You might not know the name Will Cuming, but chances are you’ve heard of LANKS – his stage name. He’s a composer, producer and singer-songwriter who’s one of the country’s most exciting new talents, with a signature sound that combines soaring falsetto, electronic hums and layered instrumentation.

Will and Valda have collaborated on an exhibition, Valda: A personal journey: a lifetime of art and travel. It will showcase more than 200 of Valda’s pieces at her Bayside home, a 1960s residence designed by acclaimed Australian architects McGlashan Everist.

“Our stories have become so intertwined it just felt natural to collaborate,” Will says.

“She’s always been a big advocate of my art and creating,” he says. She often goes to LANKS gigs and sketches the scene – drawings she then puts on social media.

The exhibition and special concert is not their only collaboration, either. Valda’s artwork is on LANKS album covers and T-shirts, as well as his website (these will be displayed as part of the exhibition). She’s also been working on an interactive video game with another grandson, specifically for the show.

As well as her digital and multimedia works, Valda’s watercolours, sculpture, ceramics, wood works and jewellery will be on show.

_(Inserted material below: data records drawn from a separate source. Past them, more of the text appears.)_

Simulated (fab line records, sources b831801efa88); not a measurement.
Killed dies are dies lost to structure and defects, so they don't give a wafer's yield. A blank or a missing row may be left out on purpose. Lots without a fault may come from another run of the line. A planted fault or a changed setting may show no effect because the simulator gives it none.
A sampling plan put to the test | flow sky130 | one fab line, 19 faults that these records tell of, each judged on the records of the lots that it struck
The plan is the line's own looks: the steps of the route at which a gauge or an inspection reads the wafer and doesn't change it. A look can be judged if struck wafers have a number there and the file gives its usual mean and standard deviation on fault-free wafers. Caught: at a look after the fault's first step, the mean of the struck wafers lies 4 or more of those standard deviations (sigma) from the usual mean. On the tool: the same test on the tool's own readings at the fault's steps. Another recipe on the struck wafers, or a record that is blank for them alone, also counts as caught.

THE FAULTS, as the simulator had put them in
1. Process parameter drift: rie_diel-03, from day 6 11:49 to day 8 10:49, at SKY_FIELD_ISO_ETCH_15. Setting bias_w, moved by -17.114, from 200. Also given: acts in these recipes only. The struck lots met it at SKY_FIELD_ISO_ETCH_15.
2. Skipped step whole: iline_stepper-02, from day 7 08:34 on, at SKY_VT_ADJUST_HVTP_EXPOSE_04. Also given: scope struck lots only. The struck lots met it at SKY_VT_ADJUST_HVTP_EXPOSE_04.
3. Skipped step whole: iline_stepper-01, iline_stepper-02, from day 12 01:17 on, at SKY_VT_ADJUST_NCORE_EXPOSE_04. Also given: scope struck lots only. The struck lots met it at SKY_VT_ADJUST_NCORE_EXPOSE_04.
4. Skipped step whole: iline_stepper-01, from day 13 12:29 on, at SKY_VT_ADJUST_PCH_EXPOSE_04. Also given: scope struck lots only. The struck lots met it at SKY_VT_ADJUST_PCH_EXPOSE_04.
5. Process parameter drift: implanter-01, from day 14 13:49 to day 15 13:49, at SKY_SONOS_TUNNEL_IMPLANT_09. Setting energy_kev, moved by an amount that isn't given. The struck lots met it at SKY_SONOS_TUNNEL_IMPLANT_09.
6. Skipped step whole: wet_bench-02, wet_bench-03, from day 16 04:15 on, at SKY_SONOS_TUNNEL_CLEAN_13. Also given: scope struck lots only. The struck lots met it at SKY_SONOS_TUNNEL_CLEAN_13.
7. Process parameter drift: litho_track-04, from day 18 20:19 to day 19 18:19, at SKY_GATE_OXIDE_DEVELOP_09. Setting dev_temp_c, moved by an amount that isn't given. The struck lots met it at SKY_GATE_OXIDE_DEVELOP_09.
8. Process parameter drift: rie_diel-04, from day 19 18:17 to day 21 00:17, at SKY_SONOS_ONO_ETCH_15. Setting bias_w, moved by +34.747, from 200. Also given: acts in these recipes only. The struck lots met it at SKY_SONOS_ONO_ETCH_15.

To attend the exhibition on March 26 you’ll need to enter a ballot, which closes today, March 10. Will is also playing a special show at Valda’s house on Saturday March 18 (that ballot is now closed), bringing a LANKS show to her, rather than the other way around.

“She taught us a lot about daily practice and being really in love with what you do,” Will says.

Her 40 years of artistic output is testament to that credo.

“It wouldn’t be showing the work off properly if we didn’t do it at her home,” Will adds. “This way you can have a cup of tea and chat to Grandma about her art.”